The 22 July attacks, now five years ago, bore horrific testimony to what an ideology of exclusion and hatred, at the hands of one man, can do. Whilst the terror was of such a scope that the moment called for a unified response, ideological cleavages along the Eurabia, anti-Islam, and anti-immigration lines soon re-emerged in public debate and on social media.
Meanwhile, the conundrum of how collective identities and shared understandings of who ‘we’ are as a democratic society, post-22 July, remains. The reality of our multicultural, diverse society is lived on an everyday basis, though unequally distributed, across the country and within cities like Oslo.
The resilience of shared collective identities, reflected in the post-22 July ‘rose marches’, remains within Norwegian society. The immediate unity, as a response to the 22 July, was arguably in its widest articulations a fragile unity, one based around an understanding that what we share, at least, is that we do not condone the terrorist’s actions, and we want to change our society through democratic means, and not violent ones. That was reflected in the focus on openness, on democracy.
As Norwegian society, much like other European societies, stumbles on and is pushed, reacts, and is nudged in its ways of being a diverse society, the 22 July attacks’ aim of specifically targeting this diversity lies there as an uncomfortable backdrop. One recent story serves to illustrate some of the current struggles of maintaining meaningful collective identities in Norwegian society: the case of a Labor Party local politician who ordered a traditional Norwegian folk costume (‘bunad’) – with a matching hijab. She and the manufacturer got targeted by threats, and the subsequent media storm and social media reactions, came down on either side of the question about whether or not it is ok to add a hijab to the Norwegian folk costume.
Arguments for the garment included the fact that numerous head garments exist as traditional accessories, so this could be seen as an addition. Arguments against centered on this being an alien form of cultural appropriation, entirely overstepping the boundaries of the permissible.
The debates soon became very polarized, descending to name-calling and labelling as racists, but also continued legitimization of the expressed threats. Meanwhile, shared understandings of collective identities were arguably at the core here. People reacted differently, triggered by particular symbolic aspects of what should be the premises for collective identities, and how these can be transformed.

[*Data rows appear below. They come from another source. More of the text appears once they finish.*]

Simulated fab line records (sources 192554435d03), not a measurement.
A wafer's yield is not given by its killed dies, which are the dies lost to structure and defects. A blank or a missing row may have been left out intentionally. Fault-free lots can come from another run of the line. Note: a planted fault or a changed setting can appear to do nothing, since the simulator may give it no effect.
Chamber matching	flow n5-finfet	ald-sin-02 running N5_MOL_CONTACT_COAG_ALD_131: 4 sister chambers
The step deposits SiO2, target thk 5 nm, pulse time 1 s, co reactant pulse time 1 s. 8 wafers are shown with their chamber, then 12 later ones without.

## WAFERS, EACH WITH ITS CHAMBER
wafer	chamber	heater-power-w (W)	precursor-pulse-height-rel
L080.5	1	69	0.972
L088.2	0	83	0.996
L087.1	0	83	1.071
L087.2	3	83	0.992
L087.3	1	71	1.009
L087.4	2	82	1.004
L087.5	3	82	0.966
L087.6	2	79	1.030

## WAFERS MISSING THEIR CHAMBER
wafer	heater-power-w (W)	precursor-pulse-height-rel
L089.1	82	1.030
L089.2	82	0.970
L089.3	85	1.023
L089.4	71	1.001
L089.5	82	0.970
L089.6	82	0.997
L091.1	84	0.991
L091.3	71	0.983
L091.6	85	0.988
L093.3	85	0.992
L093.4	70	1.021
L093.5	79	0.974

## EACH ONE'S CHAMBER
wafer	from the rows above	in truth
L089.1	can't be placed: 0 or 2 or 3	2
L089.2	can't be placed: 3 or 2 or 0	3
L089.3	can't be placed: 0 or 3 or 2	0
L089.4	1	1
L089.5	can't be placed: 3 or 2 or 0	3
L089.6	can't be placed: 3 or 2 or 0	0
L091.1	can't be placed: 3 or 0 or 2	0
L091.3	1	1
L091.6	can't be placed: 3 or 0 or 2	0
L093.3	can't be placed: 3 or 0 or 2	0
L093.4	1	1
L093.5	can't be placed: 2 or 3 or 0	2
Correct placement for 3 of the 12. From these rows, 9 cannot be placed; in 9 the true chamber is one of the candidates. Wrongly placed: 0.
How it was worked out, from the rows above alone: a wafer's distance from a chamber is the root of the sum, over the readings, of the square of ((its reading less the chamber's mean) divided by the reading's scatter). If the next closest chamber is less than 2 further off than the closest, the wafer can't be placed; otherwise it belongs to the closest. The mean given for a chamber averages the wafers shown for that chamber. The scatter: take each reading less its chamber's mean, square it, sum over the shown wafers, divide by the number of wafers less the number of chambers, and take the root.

As the five-year mark since 22 July passes, the de-humanizing acts of the perpetrator should be a stark reminder of the need for more attention to be paid to the human, emotional, bodily, and everyday experiences of shared living in diverse societies. The question remains: How can we move forward in negotiating collective identities, with space for different views, whilst maintaining a unity that collective identities are based on?